Our next question is from Jerry Ravitch from Goldman Sachs. Please go ahead..

Ben Burud

Hi, everyone. This is Ben Burud on for Jerry. I was just hoping you guys could give us an update on yours shuttle platform strategically from a high level.

Just wondering how the industry has been doing with your higher end product? And if you guys are making any strategic decisions to go down market?.

Tim Sullivan

We're definitely going down market, that's not where our strength is. Our strength is building fully crash-tested quality shuttle buses. And that's what we'll continue to do. The markets are strong. I mean that there's not been any pullback in the shuttle bus market whatsoever.

What as I mentioned on previous question, the answer to the previous question is we just have to make sure that we work diligently to get our cost in line to make sure that we can continue to sell to the customers that want to buy a quality shuttle bus. And make the margins that we expect to make.

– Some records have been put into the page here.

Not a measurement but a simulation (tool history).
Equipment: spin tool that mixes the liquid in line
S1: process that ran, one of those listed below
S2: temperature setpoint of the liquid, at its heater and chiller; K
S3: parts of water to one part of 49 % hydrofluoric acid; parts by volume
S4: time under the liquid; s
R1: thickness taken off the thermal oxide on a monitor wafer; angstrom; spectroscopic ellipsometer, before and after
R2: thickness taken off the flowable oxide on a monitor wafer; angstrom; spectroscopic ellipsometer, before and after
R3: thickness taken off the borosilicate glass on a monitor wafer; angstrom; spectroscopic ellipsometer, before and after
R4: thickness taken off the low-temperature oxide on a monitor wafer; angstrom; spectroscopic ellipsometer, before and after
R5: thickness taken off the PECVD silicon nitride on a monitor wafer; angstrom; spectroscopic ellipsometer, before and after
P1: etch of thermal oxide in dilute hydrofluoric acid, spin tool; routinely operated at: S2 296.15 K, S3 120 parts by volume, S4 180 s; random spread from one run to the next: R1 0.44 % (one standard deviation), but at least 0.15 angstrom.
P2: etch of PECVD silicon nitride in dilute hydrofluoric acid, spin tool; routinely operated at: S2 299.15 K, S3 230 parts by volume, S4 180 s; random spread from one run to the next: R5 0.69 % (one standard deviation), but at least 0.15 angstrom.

But we're not making any dramatic changes to our product offerings in that area, with the exception of if we come out with a low floor option, which is what we did recently on school bus that also has an opportunity in commercial bus, in shuttle bus. Those things will continue to do but as far as moving down market we have no intention to do that..

Ben Burud

Got it, and then within F&E, I was hoping to get some more color between ambulance and fire mention pricing.

Can you give us some color on how those two are shaping up within the segment?.

Tim Sullivan

Yes. Prices go up every year on both segments, and it's really tied to our material cost increases or labor increases and sort of thing. I think we're very pleased with the disciplines within the fire and emergency markets. I think they're mature markets with the ability to adjust to cost increases as we do have them.

And so that continues and that will continue to go at a pace that makes sense to our end users. They understand when we have price increases why we have those price increases, but it's a very stable mature industry that we that we work in and you can see that obviously from the results as well every quarter..

Ben Burud

Got it, and just like maybe get a little bit more granular.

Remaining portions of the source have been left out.